I was immediately intrigued the other day when a friend passed along a link to the recent technical report on the New York State growth model, the results of which are expected/required to be integrated into district level teacher and principal evaluation systems under that state’s new teacher evaluation regulations. I did as I often do and went straight for the pictures – in this case- the scatterplots of the relationships between various “other” measures and the teacher and principal “effect” measures. There was plenty of interesting stuff there, some of which I’ll discuss below.
But then I went to the written language of the report – specifically the report’s (albeit in DRAFT form) conclusions. The conclusions were only two short paragraphs long, despite much to ponder being provided in the body of the report. The authors’ main conclusion was as follows:
The model selected to estimate growth scores for New York State provides a fair and accurate method for estimating individual teacher and principal effectiveness based on specific regulatory requirements for a “growth model” in the 2011-2012 school year. p. 40
Local copy of original DRAFT report: growth-model-11-12-air-technical-report
Local copy of FINAL report: growth-model-11-12-air-technical-report_FINAL
Unfortunately, the multitude of graphs that immediately preceded this conclusion undermine it entirely. but first, allow me to address the egregious conceptual problems with the framing of this conclusion.
Let’s start with the low hanging fruit here. First and foremost, nowhere in the technical report, nowhere in their data analyses, do the authors actually measure “individual teacher and principal effectiveness.” And quite honestly, I don’t give a crap if the “specific regulatory requirements” refer to such measures in these terms. If that’s what the author is referring to in this language, that’s a pathetic copout. Indeed it may have been their charge to “measure individual teacher and principal effectiveness based on requirements stated in XYZ.” That’s how contracts for such work are often stated. But that does not obligate the author to conclude that this is actually what has been statistically accomplished. And I’m just getting started.
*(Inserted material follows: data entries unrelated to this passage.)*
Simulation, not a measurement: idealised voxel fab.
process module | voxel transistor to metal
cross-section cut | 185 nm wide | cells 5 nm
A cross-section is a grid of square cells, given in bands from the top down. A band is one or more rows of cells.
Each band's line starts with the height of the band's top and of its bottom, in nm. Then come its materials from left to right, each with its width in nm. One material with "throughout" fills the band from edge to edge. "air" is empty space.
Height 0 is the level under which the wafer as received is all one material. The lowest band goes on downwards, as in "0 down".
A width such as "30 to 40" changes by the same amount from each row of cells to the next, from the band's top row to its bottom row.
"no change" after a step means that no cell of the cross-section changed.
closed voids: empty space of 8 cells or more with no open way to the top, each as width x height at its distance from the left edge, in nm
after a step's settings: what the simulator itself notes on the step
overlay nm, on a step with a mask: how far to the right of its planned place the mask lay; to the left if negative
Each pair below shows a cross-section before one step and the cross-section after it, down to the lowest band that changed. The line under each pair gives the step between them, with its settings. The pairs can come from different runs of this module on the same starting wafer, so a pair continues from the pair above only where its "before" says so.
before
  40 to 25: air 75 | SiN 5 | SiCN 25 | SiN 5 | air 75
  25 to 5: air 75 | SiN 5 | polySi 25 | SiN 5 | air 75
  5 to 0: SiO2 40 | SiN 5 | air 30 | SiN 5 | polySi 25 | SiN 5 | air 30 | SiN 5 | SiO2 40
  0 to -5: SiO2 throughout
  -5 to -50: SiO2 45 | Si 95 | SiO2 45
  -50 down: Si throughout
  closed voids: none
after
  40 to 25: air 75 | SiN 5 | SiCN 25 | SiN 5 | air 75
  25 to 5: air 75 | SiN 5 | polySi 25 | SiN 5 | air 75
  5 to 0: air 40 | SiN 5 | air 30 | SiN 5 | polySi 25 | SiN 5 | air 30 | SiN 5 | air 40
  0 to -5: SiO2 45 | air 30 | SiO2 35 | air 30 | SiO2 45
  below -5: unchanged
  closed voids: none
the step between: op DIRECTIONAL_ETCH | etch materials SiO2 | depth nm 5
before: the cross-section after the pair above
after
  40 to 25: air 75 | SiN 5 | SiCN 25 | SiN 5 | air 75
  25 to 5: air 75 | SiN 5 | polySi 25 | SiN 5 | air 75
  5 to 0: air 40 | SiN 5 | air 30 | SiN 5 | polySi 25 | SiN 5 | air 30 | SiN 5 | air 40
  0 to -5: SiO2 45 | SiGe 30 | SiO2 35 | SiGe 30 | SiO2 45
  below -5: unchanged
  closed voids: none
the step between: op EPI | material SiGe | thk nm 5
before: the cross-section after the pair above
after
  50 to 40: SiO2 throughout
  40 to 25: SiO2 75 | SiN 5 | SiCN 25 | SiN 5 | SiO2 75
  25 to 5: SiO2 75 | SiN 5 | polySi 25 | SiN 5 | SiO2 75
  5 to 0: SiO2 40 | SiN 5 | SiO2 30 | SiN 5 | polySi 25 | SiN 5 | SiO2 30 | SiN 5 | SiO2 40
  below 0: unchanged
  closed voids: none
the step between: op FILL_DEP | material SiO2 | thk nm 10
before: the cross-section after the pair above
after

So, what is being measured and reported? At best, what we have are:
- An estimate of student relative test score change on one assessment each for ELA and Math (scaled to growth percentile) for students who happen to be clustered in certain classrooms.
THIS IS NOT TO BE CONFLATED WITH “TEACHER EFFECTIVENESS”
Rather, it is merely a classroom aggregate statistical association based on data points pertaining to two subjects being addressed by teachers in those classrooms, for a group of children who happen to spend a minority share of their day and year in those classrooms.
- An estimate of student relative test score change on one assessment each for ELA and Math (scaled to growth percentile) for students who happen to be clustered in certain schools.
THIS IS NOT TO BE CONFLATED WITH “PRINCIPAL EFFECTIVENESS”
Rather, it is merely a school aggregate statistical association based on data points pertaining to two subjects being addressed by teachers in classrooms that are housed in a given school under the leadership of perhaps one or more principals, vps, etc., for a group of children who happen to spend a minority share of their day and year in those classrooms.
Following are a series of charts presented in the technical report, immediately preceding the above conclusion.
Classroom Level Rating Bias
School Level Rating Bias
And there are many more figures displaying more subtle biases, but biases that for clusters of teachers may be quite significant and consequential.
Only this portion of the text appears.